Caviar confiscated

ABU DHABI — Gleaming caviar worth Dh35,000 was found being sold illegally without proper documentation in Abu Dhabi, and was confiscated by the authorities.

By A Staff Reporter

Published: Sat 25 Jun 2005, 10:58 AM

Last updated: Thu 2 Apr 2015, 8:09 PM

A recent check at an Abu Dhabi supermarket by the Cites (Convention on International Trade in Endangered Species of Wild Flora and Fauna) staff resulted in the finding of the caviar being sold without proper Cites documentation.

“This is yet another step in the drive to combat illegal trade in endangered species of wild fauna and flora in the Emirate of Abu Dhabi,” said a Cites spokeswoman.

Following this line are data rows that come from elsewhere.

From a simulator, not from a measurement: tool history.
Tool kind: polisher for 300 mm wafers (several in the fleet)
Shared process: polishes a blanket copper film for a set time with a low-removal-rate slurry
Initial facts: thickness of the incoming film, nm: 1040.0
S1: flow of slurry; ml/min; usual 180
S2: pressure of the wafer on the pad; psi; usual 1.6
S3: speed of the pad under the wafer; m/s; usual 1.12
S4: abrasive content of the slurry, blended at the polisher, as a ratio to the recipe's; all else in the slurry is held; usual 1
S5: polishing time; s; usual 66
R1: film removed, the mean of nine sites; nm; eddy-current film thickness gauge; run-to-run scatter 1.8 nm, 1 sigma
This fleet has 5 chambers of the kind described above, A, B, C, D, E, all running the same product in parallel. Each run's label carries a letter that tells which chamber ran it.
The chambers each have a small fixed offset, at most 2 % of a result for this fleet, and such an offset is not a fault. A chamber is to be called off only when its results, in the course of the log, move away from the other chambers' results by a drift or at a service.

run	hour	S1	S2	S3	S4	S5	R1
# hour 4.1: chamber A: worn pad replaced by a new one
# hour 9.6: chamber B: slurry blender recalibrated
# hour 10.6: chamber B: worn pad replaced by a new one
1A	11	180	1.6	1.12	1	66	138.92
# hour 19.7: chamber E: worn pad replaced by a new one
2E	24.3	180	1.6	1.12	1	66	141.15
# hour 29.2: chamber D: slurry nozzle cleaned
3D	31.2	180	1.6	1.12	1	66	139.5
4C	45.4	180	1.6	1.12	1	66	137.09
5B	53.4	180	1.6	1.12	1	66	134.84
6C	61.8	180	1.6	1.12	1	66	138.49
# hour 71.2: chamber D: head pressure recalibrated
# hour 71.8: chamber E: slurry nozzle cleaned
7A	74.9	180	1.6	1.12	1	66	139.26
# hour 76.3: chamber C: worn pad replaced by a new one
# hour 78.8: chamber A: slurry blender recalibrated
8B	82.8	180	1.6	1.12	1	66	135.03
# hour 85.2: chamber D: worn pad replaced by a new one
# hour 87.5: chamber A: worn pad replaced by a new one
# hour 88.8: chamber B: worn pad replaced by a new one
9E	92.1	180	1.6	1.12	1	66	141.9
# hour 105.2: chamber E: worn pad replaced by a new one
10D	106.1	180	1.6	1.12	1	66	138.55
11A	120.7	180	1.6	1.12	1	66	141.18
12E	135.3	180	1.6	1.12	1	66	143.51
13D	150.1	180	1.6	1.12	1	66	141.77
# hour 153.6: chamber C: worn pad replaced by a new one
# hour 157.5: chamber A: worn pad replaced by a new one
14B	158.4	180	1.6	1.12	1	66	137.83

Since caviar is the eggs of sturgeon fish, which are threatened in the wild, 25 of the 27 species of this fish have been listed under Cites Appendix II. This means international trade in these species and their products can occur, but only under a system of permits. The supermarket committed this offence despite the fact that the Cites authorities in the UAE had sent its management a letter a year ago informing them of the negative impacts of trading in endangered species and the negative consequences they would face if they did trade in those endangered species.

Caviar, otherwise known as ‘fish roe’, is an acknowledged delicacy around the world and is very expensive, with 250gm of Beluga caviar worth almost Dh1,150. Some establishments in Abu Dhabi that have shown great cooperation with Cites authorities and have complied with the agreement include the Hilton Hotel, Abu Dhabi Co-operative Society, Carrefour and Spinneys.

In 2001, the UAE was not allowed to import or re-export caviar because it was considered to be a major trans-shipment point for illegal caviar. Since the ban was lifted in 2002, the UAE authorities have demonstrated to the Geneva-based Cites Secretariat that caviar trade in the UAE has been regularised, with this recent confiscation being another example of the progress that has occurred.

Caviar is produced from three main species of sturgeon namely Beluga (Huso huso), Osetra (Acipenser gueldenstaedtii) and Sevruga (Acipenser stellatus). Sturgeon caviar is considered the only true caviar and the last remaining sturgeon habitat is now in the Caspian Sea, which is the richest sturgeon habitat anywhere on the planet. These three species of sturgeon provide 90 per cent of the world’s production. Beluga is the most prized of all caviar. It comes from the largest of sturgeons, weighing up to 2,000 pounds.